Football is dangerous. There is just no way to think that it isn’t, no matter how many pads someone wears. It flies in the face of logic to think that someone can be hit repeatedly for decades on end and not suffer some sort of consequences.
Dr. Bennet Omalu’s discovery then that football players can suffer from something called chronic traumatic encephalopathy (CTE) shouldn’t really be all that surprising. And yet it was surprising when he published his first paper on it in 2005 and it still is today, when a movie about Omalu, “Concussion,” is set to hit theaters.
Will Smith stars as the doctor in this tale directed by Peter Landesman, who also wrote the screenplay. It is a movie far less interesting for what takes place on screen than for what we, as a nation, are going to do knowing that the movie—and the problem—exists.
Okay, so I say the problem exists and Omalu says that the science says the problem exists (I do have a science background but unquestionably not one that is strong enough for me to pull apart Omalu’s articles to establish their veracity). The NFL, however, seems to argue that at worst, they’re doing whatever they can to minimize head injuries. Which isn’t the same thing as CTE not being a problem, but isn’t saying that it is either.
At one point in “Concussion,” the movie actually equates the NFL to the tobacco companies, hiding the truth from an unsuspecting public when they know that they’re product causes harm. More circle the wagons than find the truth kind of stuff. These are the strongest moments in “Concussion,” the moments when the audience is made to hope and pray that the sport millions of Americans love to watch was unaware of the issue and that, once they’re made aware, they will step up and do everything to fix it, but there simply aren’t enough of these moments in the film.

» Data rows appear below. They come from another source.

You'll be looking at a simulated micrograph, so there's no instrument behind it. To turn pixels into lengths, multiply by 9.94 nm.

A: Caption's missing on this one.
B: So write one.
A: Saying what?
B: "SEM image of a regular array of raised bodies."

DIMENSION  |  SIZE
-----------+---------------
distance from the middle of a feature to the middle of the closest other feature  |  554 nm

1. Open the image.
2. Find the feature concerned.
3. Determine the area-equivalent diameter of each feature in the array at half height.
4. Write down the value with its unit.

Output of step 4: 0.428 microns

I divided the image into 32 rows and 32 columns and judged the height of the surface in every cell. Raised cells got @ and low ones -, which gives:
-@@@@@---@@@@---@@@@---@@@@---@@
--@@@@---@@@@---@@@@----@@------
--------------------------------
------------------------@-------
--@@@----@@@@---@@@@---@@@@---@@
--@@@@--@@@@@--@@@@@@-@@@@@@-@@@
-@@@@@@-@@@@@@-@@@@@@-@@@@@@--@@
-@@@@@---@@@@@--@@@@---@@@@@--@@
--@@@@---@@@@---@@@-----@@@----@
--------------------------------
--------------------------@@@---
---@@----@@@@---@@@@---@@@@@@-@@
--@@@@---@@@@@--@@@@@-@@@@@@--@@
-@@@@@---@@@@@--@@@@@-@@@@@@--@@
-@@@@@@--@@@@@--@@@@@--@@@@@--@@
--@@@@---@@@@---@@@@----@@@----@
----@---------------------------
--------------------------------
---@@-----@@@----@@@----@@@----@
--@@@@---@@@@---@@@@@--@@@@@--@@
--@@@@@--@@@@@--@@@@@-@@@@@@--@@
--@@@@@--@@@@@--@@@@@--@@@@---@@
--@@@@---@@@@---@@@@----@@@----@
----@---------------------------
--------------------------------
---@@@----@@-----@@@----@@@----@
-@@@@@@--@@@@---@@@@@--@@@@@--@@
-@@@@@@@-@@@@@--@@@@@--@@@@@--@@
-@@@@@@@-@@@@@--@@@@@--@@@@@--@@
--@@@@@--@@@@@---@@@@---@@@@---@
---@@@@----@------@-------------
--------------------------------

In one telling scene, Omalu is not allowed inside the NFL’s “concussion summit.” He is instead forced to wait outside the conference room doors and contemplate what might be going on behind them. As the summit ends, Omalu gets a quick peek inside but nothing more. That is, essentially, “Concussion” – a quick peek inside but mostly cogitating all alone, just outside where the conversation is happening.
The real question of “Concussion” is one the film can’t answer. It is, as said above, how will we, as a nation, respond to the movie. I watched it on Monday night, as the Giants were getting ready for a do-or-die game in Miami. When I left the screening, the game was on the radio and I was faced with the choice that both the movie and the NFL would ask us to make (each taking the opposite position) – believing what the movie would have us believe about the prevalence and cause of CTE in NFL players, will I still follow the sport? Would I tune into the radio as I drove home and see if the Giants could keep their meager playoff hopes alive?
There are some incredibly powerful things going on in the movie, and Will Smith gives a fantastic performance. The love story he plays opposite Gugu Mbatha-Raw is weak and foolish and better left out of the movie (although, if it’s a true story I don’t know how you make that happen), but Smith is fantastic as this man, Omalu, who is just trying to live what he, as an immigrant, sees as the American dream only to be told he’s destroying one of the institutions that Americans have come to hold most dear.
All of those things though are drowned out by this larger question, this question that the film, even if it wanted to answer, couldn’t – if Omalu is right, even if there is the potential that he is right, what are going to do about it? What is the moral imperative of us, the audience of both the film and the sport?
It isn’t the fault of “Concussion” that it can’t really provide an answer there, but it does hurt the film. The movie acknowledges some of the beauty of the sport and also some of the brutality. It features beautiful catches and startlingly horrific tackles, but it doesn’t say how you go about having the former without the latter. It leaves that for us to work out, for us to demand of the NFL.